Lesson 10: Night Flight

Not so much a lesson, as an experience and a chance to just go flying and put a lot of what I’ve learnt to-date into practice (but at night!).

In the UK the night rating requires 5 hours of night flying and is dependant on a lot of the skills which essentially rule out doing it in parallel with a PPL.  However, where I fly the window to go flying at night exists from approx. first week of November to early in the new year.   So if I wanted to go flying at night, it was now or wait a year…..

Double checking with the aero club, the answer came back that I was good to go for at least the first lesson of the course (put an instructor in the right hand seat and the general rule of thumb is you can go an experience pretty much whatever – to the limits of your ability).

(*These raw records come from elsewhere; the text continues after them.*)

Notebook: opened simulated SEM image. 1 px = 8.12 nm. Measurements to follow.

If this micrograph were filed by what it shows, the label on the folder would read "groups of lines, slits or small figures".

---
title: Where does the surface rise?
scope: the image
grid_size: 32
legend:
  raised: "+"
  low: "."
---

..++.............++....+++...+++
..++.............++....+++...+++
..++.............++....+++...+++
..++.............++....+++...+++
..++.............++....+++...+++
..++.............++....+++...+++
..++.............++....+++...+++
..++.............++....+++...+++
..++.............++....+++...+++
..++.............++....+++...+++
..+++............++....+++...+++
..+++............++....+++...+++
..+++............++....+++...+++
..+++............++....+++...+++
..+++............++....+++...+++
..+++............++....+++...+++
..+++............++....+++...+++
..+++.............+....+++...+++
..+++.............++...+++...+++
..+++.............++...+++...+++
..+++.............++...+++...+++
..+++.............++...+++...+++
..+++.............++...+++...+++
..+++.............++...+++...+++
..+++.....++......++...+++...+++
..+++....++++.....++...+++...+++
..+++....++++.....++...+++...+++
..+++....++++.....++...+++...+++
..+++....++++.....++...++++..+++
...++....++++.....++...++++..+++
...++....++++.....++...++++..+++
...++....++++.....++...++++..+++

I’d flown only once with the instructor who’d be taking me up and to be honest it was my overall worst lesson (very windy and my flying was a bit all over the place in terms of accuracy), time to see if I’d improved any….

Briefing & Checkout

The briefing is best summed up like this:

The world will be divided up into two categories:   Very bright areas of light and Very Dark bits….. You won’t be able to see anything on the ground either way.    Should the engine fail, aim for a dark bit, you’ll have no idea if anything is there until around 100ft – turn the landing light on, if you don’t like what you see, turn the landing light off again!

It sounds like a joke, but it’s deadly serious the one thing that my instructor repeated was that night flying was dangerous.    The most dangerous phase of flying is taking off and all the way up to 1000ft – at this airport you have a few fields ahead that give you options, but at night you can’t see any of them……..if the engine fails on take off, it’ll be “best guess” approach for a field and a lot of praying!

All that said, the very last thing I am is scared of flying (day, night or upside down).   So I was far more excited about getting to go flying at night then I was worried about anything going wrong.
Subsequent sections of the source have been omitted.